How do we know if the world is spinning or stationary? Do current images from space or the material in text books prove the Earth is spinning? Only if you believe the source to be valid. If, however, you are a natural scientist you would want to verify the veracity of the statements by repeating the experiments.
Using these two examples, let’s look at what is experienced when a person walks upon the earth. If the earth is spinning it is comparable to the conveyor belt example except that the earth’s axis acts as the central wheel that “belt” of the earth’s surface or ground moves around. It cannot be the train example since the floor of the train is not in motion. We can see that additional energy is provided by the moving ground whereas no additional energy is provided to the person who is beside the belt. We could then create an experiment where a person would leap against the direction of the belt (both on the belt and off). We could place an object 5 feet from the person both on and off the belt and ask them to leap towards the object. Since the additional energy of the belt is continually compelling the object forward, we would theorize that the total distance between the person and the object would be less than then person leaping beside the moving belt.

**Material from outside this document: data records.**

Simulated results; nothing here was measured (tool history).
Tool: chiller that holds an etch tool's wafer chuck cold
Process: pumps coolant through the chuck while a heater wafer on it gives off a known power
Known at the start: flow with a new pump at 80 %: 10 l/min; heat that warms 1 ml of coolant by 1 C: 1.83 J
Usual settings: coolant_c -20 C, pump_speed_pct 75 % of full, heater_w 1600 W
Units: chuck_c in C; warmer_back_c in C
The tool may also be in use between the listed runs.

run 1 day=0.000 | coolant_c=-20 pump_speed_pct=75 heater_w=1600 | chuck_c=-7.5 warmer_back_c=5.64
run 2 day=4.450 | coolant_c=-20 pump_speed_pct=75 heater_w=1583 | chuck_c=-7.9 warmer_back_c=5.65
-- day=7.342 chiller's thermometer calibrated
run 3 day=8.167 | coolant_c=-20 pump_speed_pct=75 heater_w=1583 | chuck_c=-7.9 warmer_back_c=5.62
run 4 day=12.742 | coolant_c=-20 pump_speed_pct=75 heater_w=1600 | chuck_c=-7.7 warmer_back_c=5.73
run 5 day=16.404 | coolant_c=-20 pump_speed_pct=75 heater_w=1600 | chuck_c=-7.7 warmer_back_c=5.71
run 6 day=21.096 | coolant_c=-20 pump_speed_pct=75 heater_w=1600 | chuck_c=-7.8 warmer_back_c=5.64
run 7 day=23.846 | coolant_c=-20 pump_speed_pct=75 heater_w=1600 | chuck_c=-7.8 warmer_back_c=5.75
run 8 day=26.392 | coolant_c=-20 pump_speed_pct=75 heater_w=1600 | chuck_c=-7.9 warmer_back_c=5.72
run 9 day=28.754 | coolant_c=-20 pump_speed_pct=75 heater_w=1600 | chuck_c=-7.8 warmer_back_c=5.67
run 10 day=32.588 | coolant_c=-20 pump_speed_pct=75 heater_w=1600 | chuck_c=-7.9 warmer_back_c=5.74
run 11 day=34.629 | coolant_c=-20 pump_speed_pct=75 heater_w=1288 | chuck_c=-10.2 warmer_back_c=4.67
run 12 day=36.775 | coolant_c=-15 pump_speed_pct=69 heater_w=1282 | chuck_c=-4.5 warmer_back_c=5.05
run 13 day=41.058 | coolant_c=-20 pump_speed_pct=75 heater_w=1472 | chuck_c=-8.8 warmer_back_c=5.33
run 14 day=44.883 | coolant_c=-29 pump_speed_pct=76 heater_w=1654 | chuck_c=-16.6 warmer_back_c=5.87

Why is leaping important in this experiment? If the person simply walks on the belt, the forward momentum will be continually added to the individual since there is always contact with the belt. By disengaging with the belt in a direction against the motion, we are subtracting (for a brief moment) the forward momentum of the belt and allowing the belt to move underneath. It would be possible to land nearer or even surpass the object whereas the person leaping beside the belt would gain no advantage like that. The question is how quickly does the forward momentum of the belt dissipate once the person leaps? If the person can leap (towards the object like a long jump) with an acceleration of 1 m/s/s and can stay airborne for 2 seconds then a total distance of 2m can be achieved (with a final velocity of 2m/s). Since the belt is moving at 1 m/s then in the first second the momentum has been overcome and the object has moved 1m closer. In the 2nd second the object moves 2m closer if we add the motion of the belt and the acceleration of the person. The total distance covered would be 3 meters. In the case of the person beside the belt, they would only be able to cover 2m if they leaped with the same acceleration. (you can work out the acceleration equation if you want)
We could increase the acceleration and distance by using something like a canon. If we use the same arc and acceleration the ball should land at a greater distance from the canon if on a moving belt than if stationary. If we assume that the acceleration of the canon is 10/m/s/s, the tennis ball can reach 80 m/s velocity and has a total airtime of 10 seconds, we can calculate the total distance travelled (640m). If the velocity of the belt is 1 m/s then within 1 second the momentum of the belt has been overcome and we can add an additional 9 seconds of belt movement to the distance for a total of 649m. If we then turn around and fire the canon in the opposite direction then the distance travelled by the canon is subtracted from the total distance of the ball (1m/s x 10 seconds = 10m). This would mean that the total distance between the canon and the ball would be 630m.
If we take the above example and apply it to a spinning earth then a similar result must take place. Taking the spin as the same as the conveyor belt one need only launch an object (a tennis ball thrower would suffice) to the west and then to the east. If the objects land at similar distances from the thrower then we are not spinning. However, if they land at different distances then we must be spinning.